The Weather Channel has collected over 75 years of data including, temperatures, dew-points, cloud coverage, and more, across North America. Weather Channel has renamed itself Weather Co. to reflect the strategic importance of its digital-data business. Weather Co. gives information to smartphone weather apps and also sells data to advertisers who want to fine-tune their message to customers.
Weather Co. knows that people check the weather before they go do something. The company believes that it is getting better at knowing the kinds of things that people plan based on their location and what the weather is in that location. For example, Weather Co. learned that consumers in Dallas buy insect repellant when the dew point is below average, while customers in Boston buy insect repellent when the dew point is average. Company researchers also found that the first day of above-average heat in Chicago yields the highest sales of air conditioners, while customers in Atlanta sweat it out for two days.
Pantene is using this information for its own benefit. When launching its new Pantene Pro-V Smooth with Argon Oil products, Pantene partnered with Weather Co. When a consumer checks her smartphone app and is greeted with a forecast of humidity, she also sees an ad for the new Pantene product.
Weather has long influenced the retail economy and sold forecasts to airlines and energy traders. But now, with the smartphone app, the firm can get even more data about customers. The digital business now accounts for 50% of Weather Co.’s revenue.

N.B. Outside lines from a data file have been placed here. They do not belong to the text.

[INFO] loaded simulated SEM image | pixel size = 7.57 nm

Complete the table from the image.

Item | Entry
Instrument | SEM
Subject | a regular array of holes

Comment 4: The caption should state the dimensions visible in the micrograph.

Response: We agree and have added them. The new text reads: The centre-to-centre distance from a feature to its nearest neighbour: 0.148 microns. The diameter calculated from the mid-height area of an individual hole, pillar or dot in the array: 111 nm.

Other examples of retailers using this data include Ace Hardware and Michael’s. If it is sunny outside, Weather Co.’s consumers get an ad for Ace’s lawn-care services; if it is snowing, customers receive an ad for snow removal tools Michael’s knows that its customers engage in crafts on rainy days. Weather Co. found that the sale of crafts spiked three days before rain was predicted.
Now, Weather Co. is studying the impact of weather on customer mood and sentiment.
1. Why are retailers partnering with the Weather Channel?
2. How is customer buying behavior influenced by the weather?